Abstraction, not syntax

written by Ruud van Asseldonk
published

The world is growing tired of yaml. Alternative configuration formats are making the rounds. Toml has steadily been gaining traction, in part due to tools like Cargo and adoption in the Python standard library. Json supersets (with comments, commas, and the digit 5) are flourishing, while KDL, kson and now maml promise to hit the sweet spot between friendly and simple.

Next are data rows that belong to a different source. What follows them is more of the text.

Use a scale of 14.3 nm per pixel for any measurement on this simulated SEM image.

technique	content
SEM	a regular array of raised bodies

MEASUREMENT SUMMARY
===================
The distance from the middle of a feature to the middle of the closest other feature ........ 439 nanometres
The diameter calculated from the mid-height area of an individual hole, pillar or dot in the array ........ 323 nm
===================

While I do believe that yaml is harmful, all of the simpler formats are basically fine, and their differences are mostly superficial. The one real difference is in their data models. Most formats adopt the json data model of objects and arrays, while KDL, HCL, and e.g. Nginx adopt the XML data model of named nodes with attributes and children. The rest is just syntax. And yes, syntax does matter, but line noise is not the real problem here!

Syntax is superficial

Let’s look at an example: suppose we need to define cloud storage buckets to store backups. We want to back up two databases: Alpha and Bravo. For each we need three buckets: one for hourly, daily, and monthly backups. They should have a lifecycle policy that deletes backups after 4, 30, and 365 days. We don’t want to click around, so we’ll set this up using an infrastructure-as-code tool using the following hypothetical configuration file:

{
  "buckets": [
    {
      "name": "alpha-hourly",
      "region": "eu-west",
      "lifecycle_policy": { "delete_after_seconds": 345600 }
    },
    {
      "name": "alpha-daily",
      "region": "eu-west",
      "lifecycle_policy": { "delete_after_seconds": 2592000 }
    },
    {
      "name": "alpha-monthly",
      "region": "eu-west",
      "lifecycle_policy": { "delete_after_seconds": 31536000 }
    },
    {
      "name": "bravo-hourly",
      "region": "us-west",
      "lifecycle_policy": { "delete_after_seconds": 345600 }
    },
    {
      "name": "bravo-daily",
      "region": "eu-west",
      "lifecycle_policy": { "delete_after_seconds": 259200 }
    },
    {
      "name": "bravo-monthly",
      "region": "eu-west",
      "lifecycle_policy": { "delete_after_seconds": 31536000 }
    }
  ]
}

Yes, this file would look friendlier in a different format. But the file also contains two bugs, and switching formats is not going to fix those. Can you spot them? To avoid spoilers, here’s a bit of yaml to pad the page. I’ll even throw in some comments for clarity:

buckets:
  - name: "alpha-hourly"
    region: "eu-west"
    lifecycle_policy:
      delete_after_seconds: 345600  # 4 days
  - name: "alpha-daily"
    region: "eu-west"
    lifecycle_policy:
      delete_after_seconds: 2592000  # 30 days
  - name: "alpha-monthly"
    region: "eu-west"
    lifecycle_policy:
      delete_after_seconds: 31536000  # 365 days
  - name: "bravo-hourly"
    region: "us-west"
    lifecycle_policy:
      delete_after_seconds: 345600  # 4 days
  - name: "bravo-daily"
    region: "eu-west"
    lifecycle_policy:
      delete_after_seconds: 259200  # 30 days
  - name: "bravo-monthly"
    region: "eu-west"
    lifecycle_policy:
      delete_after_seconds: 31536000  # 365 days

What’s wrong?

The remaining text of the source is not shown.